Potted azalea (cogito ergo imago, flickr).

Potted azaleas are beautiful but not always easy to keep alive indoors. However, the garden variety, Azalea mollis, is sometimes used successfully as a houseplant.

Indoors these plants like to be kept as cool as possible, and they prefer water without lime so use rainwater if possible. Dunk the whole plant once a week in a bucket of water and let it drip dry. If this is not possible, set it in the bathtub, spray it all over with water, and then let it drip dry in the bath.

Once all danger of frost has passed, azalea plants can be placed in a sheltered place outdoors where they can be fertilized and watered well all summer, and they may persist.

If you receive a potted chrysanthemum as a gift, you can keep that for a few weeks, or even a few months, in front of a window where it gets good light. Away from a window, it will rarely thrive indoors, except under lights.

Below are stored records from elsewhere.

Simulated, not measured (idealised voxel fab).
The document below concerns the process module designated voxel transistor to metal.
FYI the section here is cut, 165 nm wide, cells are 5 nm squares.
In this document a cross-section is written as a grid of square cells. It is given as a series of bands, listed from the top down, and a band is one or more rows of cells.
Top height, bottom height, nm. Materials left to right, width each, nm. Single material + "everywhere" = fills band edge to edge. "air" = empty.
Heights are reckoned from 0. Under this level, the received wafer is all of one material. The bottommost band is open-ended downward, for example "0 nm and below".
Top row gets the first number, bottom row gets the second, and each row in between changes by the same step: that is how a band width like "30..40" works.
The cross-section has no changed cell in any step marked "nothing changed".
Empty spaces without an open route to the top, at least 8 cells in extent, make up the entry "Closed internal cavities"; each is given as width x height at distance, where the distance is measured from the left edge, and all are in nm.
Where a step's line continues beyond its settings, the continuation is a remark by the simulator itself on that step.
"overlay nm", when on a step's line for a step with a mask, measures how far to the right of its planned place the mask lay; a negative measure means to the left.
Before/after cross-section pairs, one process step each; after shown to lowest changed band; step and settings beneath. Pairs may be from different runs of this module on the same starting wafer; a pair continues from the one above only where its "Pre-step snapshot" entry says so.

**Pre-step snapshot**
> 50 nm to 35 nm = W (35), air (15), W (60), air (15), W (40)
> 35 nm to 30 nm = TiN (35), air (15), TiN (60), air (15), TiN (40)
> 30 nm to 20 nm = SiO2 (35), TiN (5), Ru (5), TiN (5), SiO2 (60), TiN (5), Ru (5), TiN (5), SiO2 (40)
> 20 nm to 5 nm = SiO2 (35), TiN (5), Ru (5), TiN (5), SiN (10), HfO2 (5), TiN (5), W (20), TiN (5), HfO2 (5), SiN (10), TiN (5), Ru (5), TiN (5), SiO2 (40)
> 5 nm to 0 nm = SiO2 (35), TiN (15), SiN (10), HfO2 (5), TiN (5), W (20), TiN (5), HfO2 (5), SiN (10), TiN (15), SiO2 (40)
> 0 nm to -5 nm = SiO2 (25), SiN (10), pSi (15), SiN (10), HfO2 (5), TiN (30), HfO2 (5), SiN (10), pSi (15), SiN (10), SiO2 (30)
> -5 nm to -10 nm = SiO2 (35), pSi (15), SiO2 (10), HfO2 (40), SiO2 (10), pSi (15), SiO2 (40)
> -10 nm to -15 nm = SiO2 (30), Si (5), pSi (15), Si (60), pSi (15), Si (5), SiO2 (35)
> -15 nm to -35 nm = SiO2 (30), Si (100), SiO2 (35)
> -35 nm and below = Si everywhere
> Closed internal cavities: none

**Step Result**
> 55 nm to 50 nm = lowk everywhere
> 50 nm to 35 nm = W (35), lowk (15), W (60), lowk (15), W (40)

If you're lucky enough to keep a mum alive indoors in a pot until spring, plant it outdoors once all danger of frost has passed. Cut the plant back hard to encourage new growth and hope for the best, as it is difficult to know which of these mums-bred in greenhouses to be gift plants-will turn out to be winter hardy.

Sometimes the joy of receiving a flowering plant in the dreary months of winter is so wonderful that we should not worry about keeping them a long time indoors or planting them outside, but just enjoy them in their prime.